Published 09/05/2019, 10:40
Updated 09/05/2019, 12:02
© Reuters.

Investing.com - Here are the top five things you need to know in financial markets on Thursday, May 9:

1. Trade talks start after Trump says China “broke the deal”

Two days of high level trade negotiations between China’s Vice Premier Liu He and U.S. Trade Representative Robert Lighthizer and Treasury Secretary Steven Mnuchin will kick off on Thursday amid escalating tension.

U.S. President Donald Trump announced this week that tariffs on Chinese imports will be increasing on Friday because negotiations were going too slowly and Beijing was not fulfilling commitments.

At a late rally in Florida on Wednesday, Trump insisted that China “broke the deal” and promised that the U.S. “won't back down until China stops cheating our workers and stealing our jobs."

China’s Commerce Ministry responded that escalation of trade friction was not in the interest of the two countries or the world, but promised to retaliate if the U.S. moved forward with increased tariffs.

Trade tensions overshadowed Chinese inflation data released overnight. The consumer price index accelerated at its fastest pace in six months in April as a growing swine fever epidemic pushed up pork prices. Prices at the factory gate also rose at the fastest pace in four months, boosted by higher commodity prices.

2. Trade tensions keep tight hold on global stocks

Global stocks declined for a fourth consecutive session Thursday as the trade standoff between the U.S. and China convinced market participants to take risk off the table.

Chinese shares led the decline with the Shanghai Composite closing down 1.5%, while Japan’s Nikkei 225 was off 0.9%.

European shares, as measured by the Euro Stoxx 50, also declined around 1%.

Despite a mixed close in the prior session, far from intraday lows, U.S. futures pointed to a further leg down. Dow futures sank 207 points, or 0.8% by 5:39 AM ET (0939 GMT), while S&P 500 futures fell 23 points, or 0.8%, and Nasdaq 100 futures traded down 72 points, or 0.9%.

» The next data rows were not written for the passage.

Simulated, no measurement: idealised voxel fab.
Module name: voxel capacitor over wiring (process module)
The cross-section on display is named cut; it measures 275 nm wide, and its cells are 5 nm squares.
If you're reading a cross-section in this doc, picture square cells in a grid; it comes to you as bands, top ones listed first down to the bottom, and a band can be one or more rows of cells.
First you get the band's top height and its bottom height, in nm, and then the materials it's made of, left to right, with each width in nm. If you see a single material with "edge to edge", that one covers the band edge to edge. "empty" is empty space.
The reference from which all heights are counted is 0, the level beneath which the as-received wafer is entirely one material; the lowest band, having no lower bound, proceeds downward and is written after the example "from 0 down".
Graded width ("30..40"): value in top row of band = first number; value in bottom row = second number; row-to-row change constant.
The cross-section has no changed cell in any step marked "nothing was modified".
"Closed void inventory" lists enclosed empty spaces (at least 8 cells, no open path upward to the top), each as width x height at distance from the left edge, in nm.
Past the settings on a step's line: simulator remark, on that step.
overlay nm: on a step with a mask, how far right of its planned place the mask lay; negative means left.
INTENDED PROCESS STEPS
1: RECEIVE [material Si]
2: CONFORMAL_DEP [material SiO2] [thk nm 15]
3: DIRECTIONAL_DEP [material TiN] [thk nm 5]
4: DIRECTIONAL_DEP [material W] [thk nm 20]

3. Disney slips despite an upbeat report

Although Walt Disney (NYSE:DIS) reported better-than-expected numbers on the top and bottom lines after the prior market close, shares dipped 0.2% in premarket trading.

Theme parks helped in the quarter and the company is now riding high on the success of “Avengers: Endgame” and on expectations for its new streaming service Disney+.

Despite the positive numbers, much of the good news was already priced into the stock, which has risen more than 17% in the last month.

With 85% of S&P 500 firms having reported earnings, the season has not turned out as dire as feared. “Not even close to an earnings or sales recession this quarter as many (not us) predicted,” analysts at The Earnings Scout noted.

Before Thursday’s opening bell, Duke Energy (NYSE:DUK), Cardinal Health (NYSE:CAH) and Keurig Dr Pepper (NYSE:KDP) will report results.

4. Fed Chair Powell to speak alongside inflation data

Federal Reserve Chairman Jerome Powell will speak ahead of trading with markets on the lookout for any hints towards plans for monetary policy

Powell will give the opening remarks at a Fed conference on "Renewing the Promise of the Middle Class" in Washington at 8:30 AM ET (12:30 GMT).

The conference begins as the producer price index for April hits the wires along with weekly jobless claims. Prices at factory gates are expected to tick higher on an annualized basis. The Fed cited muted inflation as one of the key reasons for its expectations that it will not hike rates this year. Policymakers will have more insight with Friday’s release of consumer inflation data.

Chicago Fed President Charles Evans will speak at the same conference at 1:15 PM ET (1715 GMT).

At 10:45 AM ET (14:45 GMT), Atlanta Fed President Raphael Bostic will discuss monetary policy and the economic outlook at the Louisiana Bankers Association's 119th Annual Convention in New Orleans.

5. Uber set to price IPO

Uber (NYSE:UBER) is expected to price its long-awaited initial public offering after the market close on Thursday.

Although the ride-hailing company had set its expected range last month at $44 to $50, people familiar with the matter told The New York Times that it would set the price at or below the midpoint, or $47 a share, valuing the company at roughly $86 billion.

That's below the $100 billion that Uber had forecast last month, but the price tag still tops the $76 billion valuation at its most recent private fund-raising last August.